Mirror supplier Gentex can thank the German autobahn for providing it with a crucial piece of information that could give the company a huge advantage when pitching an up-and-coming technology to automakers such as BMW, Porsche and Mercedes-Benz.
The U.S. company’s full-display mirror (FDM) combines a conventional mirror with a high-tech camera monitoring system, giving the driver two different ways to see what is behind him or her.
The second image comes from a rear-facing camera, which provides a wider field of view than a conventional mirror.
Most of Gentex’s feedback about its system, which is offered in models such as the Cadillac CT6 and Range Rover Evoque, had come from customers in North America because the solution has been slow to catch on in Europe.
“Europe has been the laggard,” Brad Bosma, Gentex vice president of vision systems and dimmable glass, told Automotive News Europe.
To address this, Gentex teamed up with the Adrive Living Lab, which is part of Germany's University of Applied Sciences Kempten, to get feedback on its product from customers in Europe's largest market.
While most of the feedback from the testers in Germany matched what Gentex has heard from customers using the product in North America, the big difference was that there was more motion in the image that was created from the camera when traveling at high speeds.
Bosma said that to correct the issue Gentex can change the field of view at higher speeds and/or blur the perimeter of the image so that the driver does not see the motion.

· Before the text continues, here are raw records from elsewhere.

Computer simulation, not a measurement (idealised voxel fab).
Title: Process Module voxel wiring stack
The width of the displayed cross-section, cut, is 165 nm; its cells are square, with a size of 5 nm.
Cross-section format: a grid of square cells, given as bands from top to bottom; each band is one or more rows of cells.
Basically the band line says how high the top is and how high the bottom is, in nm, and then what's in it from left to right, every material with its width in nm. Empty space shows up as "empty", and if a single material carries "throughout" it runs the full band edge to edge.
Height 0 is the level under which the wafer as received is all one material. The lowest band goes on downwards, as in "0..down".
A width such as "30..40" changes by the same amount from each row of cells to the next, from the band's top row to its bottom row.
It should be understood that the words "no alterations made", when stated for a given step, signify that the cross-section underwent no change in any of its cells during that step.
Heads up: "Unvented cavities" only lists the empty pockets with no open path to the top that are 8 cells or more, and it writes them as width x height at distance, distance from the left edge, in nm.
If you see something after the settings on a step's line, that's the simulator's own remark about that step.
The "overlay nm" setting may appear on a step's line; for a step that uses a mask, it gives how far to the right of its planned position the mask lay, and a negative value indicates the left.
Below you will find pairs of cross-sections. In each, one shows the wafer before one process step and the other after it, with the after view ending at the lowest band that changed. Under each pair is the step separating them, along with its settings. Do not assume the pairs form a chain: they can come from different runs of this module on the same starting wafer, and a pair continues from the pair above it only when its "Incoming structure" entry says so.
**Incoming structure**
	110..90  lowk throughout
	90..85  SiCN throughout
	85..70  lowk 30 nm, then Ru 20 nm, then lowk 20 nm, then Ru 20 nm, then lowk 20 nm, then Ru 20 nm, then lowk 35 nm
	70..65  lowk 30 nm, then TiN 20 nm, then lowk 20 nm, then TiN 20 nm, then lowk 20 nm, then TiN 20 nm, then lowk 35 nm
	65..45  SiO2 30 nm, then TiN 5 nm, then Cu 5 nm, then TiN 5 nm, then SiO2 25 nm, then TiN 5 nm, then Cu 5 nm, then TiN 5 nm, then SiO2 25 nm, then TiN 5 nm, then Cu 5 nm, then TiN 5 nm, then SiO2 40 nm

“It’s not a huge technical challenge,” he said. “We just didn’t know we needed to do this.”
With this knowledge, Gentex will be in a better position to add German automakers to the customers it already has for the FDM, which also include Nissan, Chevrolet and Buick.
Gentex says it is the global leader for the product and it expects to deliver 500,000 FDMs this year, just four years after the product debuted.